Friday, February 26, 2016

Quieter weather

A couple of tufted titmice got up before the warbler and visited the feeder.  The red bellied woodpecker was another early riser, as, alas, were a couple of starlings.  The downies came later.  Song and white throated sparrows, juncos, robins, and finally Carolina wrens foraged on the ground.  Three blue jays quarreled in the trees.  I also saw all the seed feeder regulars - cardinals, house finches, and chickadees. 

I was photographing buffleheads on the creek when a pair of wood ducks paddled swiftly upstream.  I only got the male in the rear.  While it was mostly buffleheads, I did see a hooded merganser.  And, of course, mallards, cormorants, and geese floated, while gulls flew over.

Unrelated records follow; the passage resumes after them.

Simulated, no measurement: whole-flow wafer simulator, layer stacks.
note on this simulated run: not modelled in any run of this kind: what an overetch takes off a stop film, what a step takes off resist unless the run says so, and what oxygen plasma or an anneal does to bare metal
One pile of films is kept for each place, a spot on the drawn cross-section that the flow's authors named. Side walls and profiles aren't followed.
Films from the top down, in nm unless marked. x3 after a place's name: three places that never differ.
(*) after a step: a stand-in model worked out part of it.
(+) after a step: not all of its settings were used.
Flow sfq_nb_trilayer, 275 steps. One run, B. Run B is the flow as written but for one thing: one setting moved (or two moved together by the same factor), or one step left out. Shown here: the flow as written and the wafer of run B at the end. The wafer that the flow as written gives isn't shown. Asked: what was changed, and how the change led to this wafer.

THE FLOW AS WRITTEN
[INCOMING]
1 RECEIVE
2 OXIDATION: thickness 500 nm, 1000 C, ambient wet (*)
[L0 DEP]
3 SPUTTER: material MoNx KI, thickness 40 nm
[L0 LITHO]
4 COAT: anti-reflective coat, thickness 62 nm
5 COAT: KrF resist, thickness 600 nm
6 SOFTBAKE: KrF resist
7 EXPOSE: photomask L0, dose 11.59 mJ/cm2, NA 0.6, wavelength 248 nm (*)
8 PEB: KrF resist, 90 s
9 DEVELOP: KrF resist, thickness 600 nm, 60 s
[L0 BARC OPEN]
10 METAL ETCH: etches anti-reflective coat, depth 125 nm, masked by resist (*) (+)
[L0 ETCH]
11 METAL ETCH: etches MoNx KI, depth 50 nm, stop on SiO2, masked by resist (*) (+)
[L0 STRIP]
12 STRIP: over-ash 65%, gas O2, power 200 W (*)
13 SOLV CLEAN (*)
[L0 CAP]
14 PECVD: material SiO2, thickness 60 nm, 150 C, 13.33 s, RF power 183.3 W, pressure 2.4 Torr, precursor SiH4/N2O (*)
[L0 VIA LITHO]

When I went out to hang mended birdhouses, I was cussed out by a flicker.  Daffodils, hyacinths, and a lone leucojum were blooming.  There was a lot of testy songbird behavior this morning.  Finches squabbled and then the warbler chased them.  Squirrels, on the other hand, were feeling romantic.

The feeders were pretty quiet at lunch and after.  Out on the creek, mallards dabbled while buffleheads, cormorants and pelicans fished.  Motion in the shoreline reeds caught my eye and eventually revealed a crow foraging in the mud.   The sky was clear right through sunset.